We do not collect location charges, so we have taxes. This money taken from our pockets limits what we can spend on goods and services. The absence of an effective ‘single tax’ on land values inflates property prices and offers us that great poverty spreader, large mortgages. (We could add here that large mortgages leads workers to avoid any strike to raise wages.) Short of money, governments have turned over essential services to privatisers, handing over natural monopolies, then complaining about their high prices!

And, by corporatized departments, government itself levies its own monopoly charges – in the meantime inventing all sorts of ways to extract money from us to permit us to do things what, previously, we did quite freely!

Property speculation in its acute form gives us recessions – how valuable is that to the planet! Before that happens, the Reserve Bank raises interest rates to stop property speculation. And private property in land gives us land price, raising the cost of getting access to land and taking away economic opportunity. This helps the planet by giving us unemployment and lower wages. To extricate ourselves from unemployment and low wages we support Protection, a good way to mark up the price of imports.
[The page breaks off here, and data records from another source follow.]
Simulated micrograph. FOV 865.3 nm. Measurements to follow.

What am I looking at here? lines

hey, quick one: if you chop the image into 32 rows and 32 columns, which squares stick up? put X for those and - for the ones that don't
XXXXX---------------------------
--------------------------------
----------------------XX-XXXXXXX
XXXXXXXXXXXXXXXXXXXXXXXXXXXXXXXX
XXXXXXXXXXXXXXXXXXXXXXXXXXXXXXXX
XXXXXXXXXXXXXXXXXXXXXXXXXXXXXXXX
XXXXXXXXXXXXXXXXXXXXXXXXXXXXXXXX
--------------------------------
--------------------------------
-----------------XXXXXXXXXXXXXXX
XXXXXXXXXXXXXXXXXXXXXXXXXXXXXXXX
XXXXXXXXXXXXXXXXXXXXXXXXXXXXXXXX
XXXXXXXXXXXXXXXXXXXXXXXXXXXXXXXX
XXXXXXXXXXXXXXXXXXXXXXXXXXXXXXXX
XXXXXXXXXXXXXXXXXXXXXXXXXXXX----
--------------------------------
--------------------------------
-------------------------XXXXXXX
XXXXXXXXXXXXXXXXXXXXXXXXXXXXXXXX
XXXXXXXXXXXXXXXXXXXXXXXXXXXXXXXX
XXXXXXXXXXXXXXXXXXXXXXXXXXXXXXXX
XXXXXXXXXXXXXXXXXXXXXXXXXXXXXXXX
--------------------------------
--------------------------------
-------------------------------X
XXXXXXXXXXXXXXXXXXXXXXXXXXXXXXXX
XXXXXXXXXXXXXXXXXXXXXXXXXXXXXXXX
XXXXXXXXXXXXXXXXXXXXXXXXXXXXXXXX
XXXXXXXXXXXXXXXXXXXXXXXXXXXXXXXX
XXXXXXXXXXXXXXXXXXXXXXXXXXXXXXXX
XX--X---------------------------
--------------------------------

So: no policy designed by government to ‘combat climate change’ will ever offer better individual behavioural change than private property in land – and it does it without dictatorial prescriptions. It should take its place alongside war, pestilence and famine as ideal ways to achieve a greener and colder planet.

THE MORTGAGE

Will Carleton (1845-1912) “Farm Yard Ballads”

The Mortgage

We worked through spring and winter, through summer and through fall,

But the mortgage worked the hardest and steadiest of all:

It worked on nights and Sundays, it worked each holiday

It settled down among us, and it never went away;

Whatever we kept from it seemed almost as bad as theft

It watched us every minute and it ruled us right and left.

The rust and blight were with us sometimes and sometimes not

The dark-browed, scowling mortgage was for ever on the spot.

The weevil and the cutworm, they went as well as came,

The mortgage stayed for ever eating hearty all the same.

It nailed up every window, stood guard on every door,

And happiness and sunshine made their home with us no more.

Till with failing crops and sickness we got stalled upon the grade,

And there came a dark day on us when the interest wasn’t paid.

And there came a sharp foreclosure, and I kind of lost my hold,

And grew weary and discouraged, and the farm was cheaply sold.

The children left and scattered, when they hardly yet were grown;

My wife she pined and perished, and I found myself alone.

What she died of was a mystery, and the doctor never knew,

But I knew she died of mortgage just as well’s I wanted to.

If to trace a hidden sorrow were within the doctor’s art,

They’d have found a mortgage lying on that woman’s broken heart.

Worm or beetle, drought or tempest, on a farmer’s land may fall,

But for first class ruination trust a mortgage ‘gainst them all.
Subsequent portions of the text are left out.